CORRECTION 11/29: The Sound Transit board can select any alignment and station studied in the DEIS not just those studied in the FEIS as originally reported. Additionally, Sound Transit clarified that the NE 130th St and 220th St Stations were not advanced to the 30% design level as other alignments and stations included in the FEIS. However, their design and environmental impacts will be brought up to the same level as the rest of the DEIS analysis.
This afternoon the Sound Transit Board will vote on which Lynnwood Link alignments and station locations to include in the Final Environmental Impact Study (FEIS). This step is critical because the Preferred Alternative, which will advance to construction, can only use alignments and stations studied in the FEIS DEIS. Additionally, as explained on Councilmember Conlin’s blog, Sound Transit is only allowed to deviate or modify alignments and station locations if it can stay within the voter approved budget. Conlin goes on to explain how Sound Transit has been able to modify the alignment to accommodate both stations in the future and what it would take to fully fund the stations:
The Preferred Alternative that the Board used as a starting point is the least expensive, no-frills alignment, costed out at $1.267 billion compared to the $1.322 billion budgeted for the route from Northgate to Lynnwood. We had several options to consider as possible additions, including possible rebuilds of bridges at 117th and 185th Street ($26 million), adding a 130th Street Station ($24 million), and adding a 220th Street Station ($42 million). Providing for the 220th Street Station would also require alignment modifications costing $36 million, while adding either of the two stations would require additional train sets at a cost of $40 million. Thus, to do everything we all wanted would bust the budget, taking it up to $1.440 billion.

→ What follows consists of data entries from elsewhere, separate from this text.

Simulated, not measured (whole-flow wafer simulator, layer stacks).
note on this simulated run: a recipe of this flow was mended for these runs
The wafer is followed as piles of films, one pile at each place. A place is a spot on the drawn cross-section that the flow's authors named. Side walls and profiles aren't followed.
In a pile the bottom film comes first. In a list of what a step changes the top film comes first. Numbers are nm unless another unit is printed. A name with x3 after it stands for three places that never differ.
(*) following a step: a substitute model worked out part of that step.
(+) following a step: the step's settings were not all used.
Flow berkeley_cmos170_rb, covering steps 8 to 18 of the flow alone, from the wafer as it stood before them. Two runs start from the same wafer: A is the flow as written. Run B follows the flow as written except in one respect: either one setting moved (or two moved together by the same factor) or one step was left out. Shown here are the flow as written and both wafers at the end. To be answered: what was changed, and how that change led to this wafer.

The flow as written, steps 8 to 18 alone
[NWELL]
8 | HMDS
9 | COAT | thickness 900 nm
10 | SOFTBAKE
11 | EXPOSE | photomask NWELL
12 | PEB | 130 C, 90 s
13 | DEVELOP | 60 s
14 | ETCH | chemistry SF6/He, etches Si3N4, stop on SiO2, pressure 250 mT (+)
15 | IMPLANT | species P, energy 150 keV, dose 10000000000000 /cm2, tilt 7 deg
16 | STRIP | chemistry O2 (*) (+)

For that reason, we negotiated a compromise, which drops the bridge rebuilds, modifies the alignment so that it a 220th Street Station would be possible, and builds out the infrastructure so that the two stations can be added at a later date – just barely staying within the budget at $1.321 billion. It’s a good compromise.
If the Board adopts this as the final Lynnwood Link design after completing the EIS process, it will position Sound Transit to add the two stations at one of three points down the line:
- If the engineering undertaken during the EIS project indicates that the project will come in significantly below budget or if revenues significantly exceed projections by the decision point, the Board could decide to add them during construction.
- The Board could include them in the ST3 ballot measure.
- They could be funded at a future date as the system continues to unfold.
It’s exciting to see light rail continuing to grow, and to see the convergence of thinking around transit and housing as decision makers realize how interconnected these are. The decision to include these two provisional stations in the Preferred Alternative is a major step forward.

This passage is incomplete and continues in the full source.